At the same time, Hayhoe reportedly took no questions from climate change skeptics during her talk at the Edmonton conference.
TIME magazine named Hayhoe to their list of the 100 most influential people for her work in defending climate change, in which actor Don Cheadle praised her as “a smart person who defies stereotype.”
Hayhoe thinks that American’s resistance to climate change has more to do with “the perceived solutions” such as taxes, government legislation, and loss of personal liberty than with the theory of climate change and its causes.
In January of this year, author Kenneth Richard conducted a broad survey of climate change literature for 2017 and found that the alleged “consensus” behind the dangers of anthropogenic global warming is not nearly as settled among climate scientists as people imagine.
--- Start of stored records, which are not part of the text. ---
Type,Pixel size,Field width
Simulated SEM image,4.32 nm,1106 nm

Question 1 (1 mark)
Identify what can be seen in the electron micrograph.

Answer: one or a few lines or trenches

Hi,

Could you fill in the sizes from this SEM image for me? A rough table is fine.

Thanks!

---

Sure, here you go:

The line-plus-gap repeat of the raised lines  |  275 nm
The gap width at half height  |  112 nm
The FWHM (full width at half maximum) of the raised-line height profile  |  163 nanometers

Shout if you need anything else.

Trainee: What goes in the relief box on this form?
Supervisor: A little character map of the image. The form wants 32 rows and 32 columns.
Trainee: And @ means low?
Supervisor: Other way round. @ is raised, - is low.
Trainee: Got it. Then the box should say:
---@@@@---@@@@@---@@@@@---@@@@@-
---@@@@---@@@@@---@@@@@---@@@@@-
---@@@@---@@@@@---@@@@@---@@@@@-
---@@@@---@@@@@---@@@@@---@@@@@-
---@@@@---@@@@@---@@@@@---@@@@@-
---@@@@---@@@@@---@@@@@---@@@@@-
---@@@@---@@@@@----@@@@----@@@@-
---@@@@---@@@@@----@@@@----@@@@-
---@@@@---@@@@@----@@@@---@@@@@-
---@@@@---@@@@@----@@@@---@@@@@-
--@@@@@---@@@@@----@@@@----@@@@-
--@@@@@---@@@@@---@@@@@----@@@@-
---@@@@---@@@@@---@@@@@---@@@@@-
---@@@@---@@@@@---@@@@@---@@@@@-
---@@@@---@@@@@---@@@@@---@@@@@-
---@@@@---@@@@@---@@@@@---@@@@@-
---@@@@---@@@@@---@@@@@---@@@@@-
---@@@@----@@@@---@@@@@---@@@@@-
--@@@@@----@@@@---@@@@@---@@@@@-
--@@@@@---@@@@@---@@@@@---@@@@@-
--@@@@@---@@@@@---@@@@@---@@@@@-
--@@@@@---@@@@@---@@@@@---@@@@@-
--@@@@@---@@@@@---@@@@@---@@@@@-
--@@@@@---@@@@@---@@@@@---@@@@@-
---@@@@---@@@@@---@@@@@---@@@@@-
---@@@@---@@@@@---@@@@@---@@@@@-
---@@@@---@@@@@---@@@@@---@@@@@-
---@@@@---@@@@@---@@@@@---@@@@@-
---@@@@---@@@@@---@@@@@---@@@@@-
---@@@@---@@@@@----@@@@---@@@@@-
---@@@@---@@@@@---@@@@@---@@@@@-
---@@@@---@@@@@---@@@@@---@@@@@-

The study revealed that during the course of the year 2017, at least 485 scientific papers were published that in some way questioned the supposed consensus regarding the perils of human CO2 emissions or the efficacy of climate models to predict the future.
According to Richard’s analysis, the 485 new papers underscore the “significant limitations and uncertainties inherent in our understanding of climate and climate changes,” which in turn suggests that climate science is not nearly as settled as media reports and some policymakers would have people believe.
The papers questioned everything from the relative role of natural mechanisms in changes to the climate system vis-à-vis increased CO2 concentrations, the allegedly “unprecedented” nature of modern climate phenomena such as warming, sea levels, glacier and sea ice retreat, and the efficacy and reliability of computer climate models for projecting future climate states.
For his part, Pope Francis has declared that humanity is currently experiencing a “climate emergency,” while calling climate change skepticism “perverse.”